It is a learned process - use your protective wear, but keep a slow and purposeful approach to your beekeeping. Watch how the bees react over time and you'll know if and when you can go in there bare-handed, etc..
I watch the opening scene to Fear Factor and this poor schmuck is standing in front of a two super high hive, I don't remember if I saw frames or just bees, but literally a thousand are airborn and attacking him like mad. There is a time and a place for everything and everything in time.
Mentally, it took me a long time to go in their without gloves. I didn't mind shorts and teeshirts, that came pretty natural, but I was clumbsy with gloves, and it took me the longest time to figure out that it was the gloves getting me stung, not me: with gloves, I would drop the frames into place instead of smoothly placing them - this (I THINK) is the MAJOR CAUSE bees go airborn and get jiggy on you. With gloves on, I alway found myself dropping the frame back in place from about 1/2 inch above the reating point - what a terrible thud and Buzzzz goes the bees.
It's very important too to scrape off excess wax and propolis from frames at the contact points. This makes each inspection about the same instead of progressively tougher. I scrape frames and the metal rail the super lays on using a 1 inch wide wood chistle - which is MY tool of choice for a hive tool - It is 5 inches long, has a very sharp blade and gives me a great amount of leverage when needed to free frames from the super, etc. It's also fairly easy to palm while still having two hands on the frame and its round handle it too wide to fall between the frames if I drop it. I've used standard hive tools, which are really handy when dealing with frame building, but I like the nice run hard plastic handle of a wood chistle.
If you can keep the bees on top of the frames (rather than going airborn) you have very little chance of getting stung. When I started working without gloves, I found I could interact much better with frame handling. I'll literally stand there for 30 seconds just waiting for a single worker to get her butt out of the way so I can set the frame in place without squooshing her.
Every squooshed bee causes several to fly and then you greatly increase the chance of problems.

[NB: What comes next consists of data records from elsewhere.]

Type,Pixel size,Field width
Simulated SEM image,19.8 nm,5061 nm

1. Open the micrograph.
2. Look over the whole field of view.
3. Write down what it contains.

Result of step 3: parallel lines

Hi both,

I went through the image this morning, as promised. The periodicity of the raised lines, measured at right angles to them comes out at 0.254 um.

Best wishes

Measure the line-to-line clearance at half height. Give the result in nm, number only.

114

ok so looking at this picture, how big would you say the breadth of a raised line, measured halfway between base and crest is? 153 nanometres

Don't ever think there aren't times when suiting up is necessary - when I HAVE TO GET IN AND GET OUT QUICKLY - then I have no reservations of suit, hood and gloves, but I do everything possible to arrange my bee-time when I have plenty of time to inspect, etc..
Don't ever give up trying to master your inspection techniques - dressing as you feel necessary will keep tension between you and the bees to a minimal - if you are ALWAYS awaiting to get stung when under-dressed, then stings are just a matter of time away. It's not something you can learn overnight.
Prying lids and inner covers off can jar a hive, just as loosening a frame can cause a stir - you need to pace your motions like tides splashing on the beach, give the tide time to come back in before you toss a net in the waters for fish. The most important FEEDBACK is the hummmmmmm of the hive. When the bees are reacting and their buzz changes pitch, stop, let them settle down and do another step.
I know we went through most of this before, just repeating myself for the newer members, beekeeping is like bass fishing, everyone can have a fishing pole and lures, but the pros have learned to see things through the bass's eyes. Bees give you plenty of feedback, subtle changes in tone is usually more than enough to make me stand their silent, observing and awaiting my next approach.
To quote one of my favorite movies (Glalaxy Quest) "Never give up... Never surrender!" all things in time - and if it never happens, you still have a wonderful hobby with plenty to learn always.